“Bridesmaids” is a genre so rare
it is practically in a category by itself: female
buddy-movie raunch comedy. Those who
are aficionados of television’s “Saturday Night Live” will recognize
veteran comediennes Kristin Wiig and Maya Rudolph.
They play best friends, Annie and Lillian, who can tell each other
anything, including the messy details of their love lives.
The men may come and go, but their friendship endures, and has since
But all that relational history is
suddenly threatened by Lillian’s surprise engagement.
It seems she’s marrying into money.
(The groom is virtually nonexistent in this elaborate wedding, which
is an extreme absence even for a unique chick flick.)
She’s made new friends now, connected with his family, and Annie
has been too self-absorbed to notice the growing distance between them.

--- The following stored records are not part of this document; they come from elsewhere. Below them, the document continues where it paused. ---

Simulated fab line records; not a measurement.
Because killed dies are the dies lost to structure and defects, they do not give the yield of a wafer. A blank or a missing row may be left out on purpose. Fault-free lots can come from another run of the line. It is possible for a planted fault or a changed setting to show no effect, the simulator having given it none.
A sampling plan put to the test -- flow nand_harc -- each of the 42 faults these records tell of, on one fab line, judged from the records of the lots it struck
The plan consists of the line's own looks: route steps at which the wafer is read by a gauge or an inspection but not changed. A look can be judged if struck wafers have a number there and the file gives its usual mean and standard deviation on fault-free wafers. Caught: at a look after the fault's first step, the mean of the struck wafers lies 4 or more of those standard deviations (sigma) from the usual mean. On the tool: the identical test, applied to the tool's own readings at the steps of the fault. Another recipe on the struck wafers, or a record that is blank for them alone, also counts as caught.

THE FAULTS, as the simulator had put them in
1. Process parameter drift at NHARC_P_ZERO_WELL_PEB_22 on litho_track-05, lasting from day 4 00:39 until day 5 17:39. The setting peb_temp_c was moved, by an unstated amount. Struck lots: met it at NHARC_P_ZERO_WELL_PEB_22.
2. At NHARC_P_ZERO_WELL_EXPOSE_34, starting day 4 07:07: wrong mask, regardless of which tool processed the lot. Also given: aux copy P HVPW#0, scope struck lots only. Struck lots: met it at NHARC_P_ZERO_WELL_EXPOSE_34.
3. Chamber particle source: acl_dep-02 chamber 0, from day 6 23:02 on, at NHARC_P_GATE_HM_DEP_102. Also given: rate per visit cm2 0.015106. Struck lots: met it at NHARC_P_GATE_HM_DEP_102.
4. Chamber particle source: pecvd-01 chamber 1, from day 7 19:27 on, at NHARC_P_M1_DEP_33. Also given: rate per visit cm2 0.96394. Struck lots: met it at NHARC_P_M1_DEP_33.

Annie has endured a lot of failures recently:
her pastry shop went belly-up, and the fiancé who partnered with her
disappeared after the bankruptcy. Annie
works in a jewelry store now, but her heart isn’t in it.
She keeps being scathingly honest to potential clients, which is an
amusing use of put-down humor, but doesn’t endear her to her boss.
She’s fired from that, and from her lease with her roommate, too,
and, humiliated, she has to move back in with her Mom (Jill Clayburgh, who
shows us all how to look good even after the magic age of full Social
Security benefits). Annie has a
“friend with benefits” (OK, they don’t even use that euphemism), Jon
Hamm (always the charming cad but this time more of the latter and less of
the former), but Annie fully realizes that’s going nowhere.
In fact, her life is pretty much going nowhere right now, and to make
matters worse, she gets pulled over for her taillights being out.
You guessed it.
The cop flirts with her, and maybe things are starting to look up a
little. But Annie is considerably
adept at self-destruction. She even
manages to sour that serendipitous relationship, then lets her testiness
about being displaced in old friend Lillian’s life get the better of her,
as Annie launches off into a profanity-filled, throw-and–break-stuff
tirade at Lillian’s engagement party. Now
Annie’s really isolated. And nobody
It would be pretty sad, this self-pity
party, except the screenplay here is determinedly and consistently juvenile.
Bathroom humor abounds. And
sex humor. (But no nudity, please,
we’re mature women with body image issues.)
In the end, it’s about the strength
of long-term BFF relationships, and the men are, if not obstructionists, at
the very least, irrelevant and incidental.
Not so in “Hop,” which is
everything “Bridesmaids” isn’t: sticky
sweet, child-friendly, cute, sappy, and well-meaning.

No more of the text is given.